Similarly, vice chancellor, University of Ibadan (UI), Prof Idowu Olayinka said the national policy on education put the entry level for secondary school at 11 while that of the university is 16.
I even discussed with our colleague in the faculty of law that it is part of the regulation that you must be 16, then they should not have been allowed to write JAMB at all, until they have changed the law because you cannot be abrobating and reprobating at the same time.
No until that law has changed, it when i8 entered the university in 1977, it has always been part of the regulation that you must be 16. There is no point rushing the children through school, it is not just about academic work, they must be matured enough to cope with the rigour and challenges associated with university education. We have had cases where parents would go and bring falsified affidavits that their children are 16 when really they are not.

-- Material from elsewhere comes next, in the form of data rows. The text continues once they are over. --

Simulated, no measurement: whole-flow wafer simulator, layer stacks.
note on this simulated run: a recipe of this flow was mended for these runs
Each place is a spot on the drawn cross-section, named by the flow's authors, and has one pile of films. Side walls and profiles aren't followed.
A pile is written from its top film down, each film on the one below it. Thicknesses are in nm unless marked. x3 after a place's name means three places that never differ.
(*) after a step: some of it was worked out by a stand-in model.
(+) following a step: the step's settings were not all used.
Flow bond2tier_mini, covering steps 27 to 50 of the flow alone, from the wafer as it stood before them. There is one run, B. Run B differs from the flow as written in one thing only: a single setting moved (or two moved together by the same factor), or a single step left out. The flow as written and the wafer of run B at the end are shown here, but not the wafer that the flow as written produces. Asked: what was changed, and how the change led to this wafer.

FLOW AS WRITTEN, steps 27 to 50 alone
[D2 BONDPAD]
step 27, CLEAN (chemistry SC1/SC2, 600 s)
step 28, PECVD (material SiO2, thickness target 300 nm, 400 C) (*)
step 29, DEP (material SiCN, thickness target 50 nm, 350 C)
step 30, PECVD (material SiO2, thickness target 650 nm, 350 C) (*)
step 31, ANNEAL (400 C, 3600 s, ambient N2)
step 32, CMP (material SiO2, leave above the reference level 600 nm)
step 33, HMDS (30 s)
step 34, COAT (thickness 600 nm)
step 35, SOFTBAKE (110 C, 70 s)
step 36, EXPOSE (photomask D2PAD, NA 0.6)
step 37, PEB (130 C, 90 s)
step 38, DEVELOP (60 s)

If a child finishes secondary school at 15, he can take a gap year, go and learn a skill then come back to school when they are 16. Its not just about passing examination, when you see nine and ten year olds, there’s always a difference in their emotional maturity. I have discussed with people who benefitted from such and they said it does not really pay.
Universities are meant for adults, parents cannot follow you to school so students have unlimited freedom and if care is not taken, some of them could derail.
Former vice chancellor of UNILAG, Prof Oye Ibidapo Obe said a child needs some level of maturity to be able to cope with the interactions that you get in universities, moreso when it is the first time some of them would be given an opportunity to stay alone and make decisions.
He however noted that in the United Kingdom and United States, there are some exceptional children, adding “I think in as much as they are mentally ready to cope with that work, in terms of their social status, until we start to have hostels with special people who can guide them to stay with them, then its quite risky because they get enmeshed in what the adult students do on campus.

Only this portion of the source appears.